Backpage.com CEO arrested over sex trafficking allegations
SAN FRANCISCO, Oct 6 (Reuters) - Carl Ferrer, chief executive of advertising website Backpage.com, was arrested on Thursday on criminal charges including pimping, as authorities investigate the company which has been accused of facilitating sex trafficking of minors.
The attorneys general of Texas and California said in a statement that Ferrer had been taken into custody in Houston on a California warrant.
See images of the controversy surrounding the advertising website:
Backpage, the second-largest U.S. online classified ad service after Craigslist, has faced scrutiny from the U.S. Senate as well as civil lawsuits over allegations that the site facilitates sex trafficking, especially of children.

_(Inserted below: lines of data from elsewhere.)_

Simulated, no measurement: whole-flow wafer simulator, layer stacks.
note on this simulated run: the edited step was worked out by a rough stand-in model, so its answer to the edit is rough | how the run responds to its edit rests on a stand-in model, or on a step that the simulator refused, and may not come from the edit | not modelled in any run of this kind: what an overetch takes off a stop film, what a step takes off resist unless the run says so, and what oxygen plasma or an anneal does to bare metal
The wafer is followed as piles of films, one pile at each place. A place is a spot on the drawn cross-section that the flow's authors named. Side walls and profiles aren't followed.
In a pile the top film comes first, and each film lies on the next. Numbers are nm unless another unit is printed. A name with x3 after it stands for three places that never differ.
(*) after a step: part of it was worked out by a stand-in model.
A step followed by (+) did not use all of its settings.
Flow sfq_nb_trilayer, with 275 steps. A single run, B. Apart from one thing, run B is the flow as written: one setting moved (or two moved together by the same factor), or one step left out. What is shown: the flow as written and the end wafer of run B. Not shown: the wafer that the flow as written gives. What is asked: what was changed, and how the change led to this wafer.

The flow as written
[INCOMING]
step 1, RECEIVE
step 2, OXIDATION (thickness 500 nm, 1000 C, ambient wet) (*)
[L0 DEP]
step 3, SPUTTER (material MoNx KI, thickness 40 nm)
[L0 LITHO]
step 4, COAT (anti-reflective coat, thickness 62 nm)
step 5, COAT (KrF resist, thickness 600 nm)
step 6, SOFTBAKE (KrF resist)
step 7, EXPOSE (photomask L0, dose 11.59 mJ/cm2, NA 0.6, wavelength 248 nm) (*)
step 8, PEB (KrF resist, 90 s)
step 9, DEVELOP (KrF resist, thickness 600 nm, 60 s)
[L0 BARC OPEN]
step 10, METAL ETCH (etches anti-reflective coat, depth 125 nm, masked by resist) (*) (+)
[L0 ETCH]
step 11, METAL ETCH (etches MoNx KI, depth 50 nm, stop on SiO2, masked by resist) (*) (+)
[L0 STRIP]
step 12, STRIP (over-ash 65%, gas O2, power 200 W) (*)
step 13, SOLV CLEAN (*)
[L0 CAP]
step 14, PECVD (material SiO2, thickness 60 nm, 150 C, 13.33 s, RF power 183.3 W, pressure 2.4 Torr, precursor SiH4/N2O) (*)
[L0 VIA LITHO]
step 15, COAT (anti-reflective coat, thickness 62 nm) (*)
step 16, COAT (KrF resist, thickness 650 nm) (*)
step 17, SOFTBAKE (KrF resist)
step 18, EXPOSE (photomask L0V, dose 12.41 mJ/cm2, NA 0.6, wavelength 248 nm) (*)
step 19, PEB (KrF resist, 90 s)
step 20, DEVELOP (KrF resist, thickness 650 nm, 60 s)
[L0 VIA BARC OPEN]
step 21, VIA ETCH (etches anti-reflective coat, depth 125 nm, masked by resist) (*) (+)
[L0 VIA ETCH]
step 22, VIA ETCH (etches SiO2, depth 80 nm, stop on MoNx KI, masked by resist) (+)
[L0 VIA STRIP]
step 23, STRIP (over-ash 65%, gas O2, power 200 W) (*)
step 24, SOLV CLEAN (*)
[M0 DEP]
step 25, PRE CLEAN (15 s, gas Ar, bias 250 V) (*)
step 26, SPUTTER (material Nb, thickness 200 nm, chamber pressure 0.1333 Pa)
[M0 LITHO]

Kristin Ford, a spokeswoman for California Attorney General Kamala Harris, said Ferrer would appear in a Texas court for an extradition hearing unless he waives it.
Attorneys for Backpage.com could not immediately be reached for comment.
Harris also announced a criminal charge on Thursday against the controlling shareholders of Backpage.com, Michael Lacey and James Larkin. Ford said warrants have been issued for Lacey and Larkin but they are not in custody.
The California AG office said it had conducted a three-year investigation, including undercover operations posting escort ads.
The Senate voted 96-0 earlier this year to hold Backpage in civil contempt after it did not comply with a subpoena to hand over documents explaining how it combats sex trafficking in ads on the adult section of its website.
One civil lawsuit against Backpage was filed in 2012 in Washington State by three young teenagers who alleged they were raped multiple times after being advertised on the site. The girls, the oldest of whom was 15, sued Backpage for claims including sexual exploitation of children, alleging its posting rules were intended to instruct pimps how to post trafficking ads that evade law enforcement.
Backpage argued its rules are meant to prevent unlawful posts and invoked the federal Communications Decency Act, asserting they are not responsible for the ads because they were third-party content. Some free speech advocates filed briefs in support of its position.
The Washington state Supreme Court disagreed, ruling last year that the lawsuit could go forward.
Earlier this year, however, a similar trafficking case involving children against Backpage in Massachusetts was dismissed by a federal appeals court, which said the free speech principles embodied in the Communications Decency Act were paramount.